The federal government is on the verge of one of the biggest giveaways of oil and gas in American history, worth an estimated $7 billion over five years.
It's one of the greatest train robberies in the history of the world. It's the gift that keeps on giving.
New projections, buried in the Interior Department's just-published budget plan, anticipate that the government will let companies pump about $65 billion worth of oil and natural gas from federal territory over the next five years without paying any royalties to the government.
This year the oil companies will pump about $15 billion worth of oil out of federal territory this year and will pay no royalties to the government. BP gets to write off 70% of the rental fee for the Deepwater Horizon rig (which was registered in the Marshall Islands, in order to duck most US taxes) – just one of many tax breaks we give Big Oil. Maybe if we took away the tax breaks and insisted on royalty payments, the oil companies might be a tad more careful with the stuff.
Moreover, the projected largess could be just the start. Last week, Kerr-McGee Exploration and Development, a major industry player, began a brash but utterly serious court challenge that could, if it succeeds, cost the government another $28 billion in royalties over the next five years.

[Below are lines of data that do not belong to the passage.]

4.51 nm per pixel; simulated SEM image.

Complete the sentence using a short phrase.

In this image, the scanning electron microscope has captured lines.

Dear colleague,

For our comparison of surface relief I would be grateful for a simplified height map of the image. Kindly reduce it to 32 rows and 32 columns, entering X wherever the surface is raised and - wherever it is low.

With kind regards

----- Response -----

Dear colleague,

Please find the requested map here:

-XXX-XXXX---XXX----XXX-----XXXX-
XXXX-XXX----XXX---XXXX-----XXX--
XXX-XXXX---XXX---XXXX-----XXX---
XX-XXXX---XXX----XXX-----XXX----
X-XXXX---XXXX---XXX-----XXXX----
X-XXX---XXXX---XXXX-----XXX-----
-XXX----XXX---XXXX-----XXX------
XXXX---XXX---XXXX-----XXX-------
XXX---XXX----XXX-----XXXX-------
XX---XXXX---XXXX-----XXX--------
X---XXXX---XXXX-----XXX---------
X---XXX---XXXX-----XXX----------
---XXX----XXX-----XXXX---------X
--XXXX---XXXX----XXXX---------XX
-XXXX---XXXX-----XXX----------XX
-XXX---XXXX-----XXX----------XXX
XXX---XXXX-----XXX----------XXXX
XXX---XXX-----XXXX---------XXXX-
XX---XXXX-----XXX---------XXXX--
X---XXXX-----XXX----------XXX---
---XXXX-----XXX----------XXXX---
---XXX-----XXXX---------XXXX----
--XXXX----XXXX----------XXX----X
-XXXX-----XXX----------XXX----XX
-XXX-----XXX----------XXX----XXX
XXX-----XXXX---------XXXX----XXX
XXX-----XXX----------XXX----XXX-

In what administration officials and industry executives alike view as a major test case, Kerr-McGee told the Interior Department last week that it planned to challenge one of the government's biggest limitations on royalty relief if it could not work out an acceptable deal in its favor. If Kerr-McGee is successful, administration projections indicate that about 80 percent of all oil and gas from federal waters in the Gulf of Mexico would be royalty-free.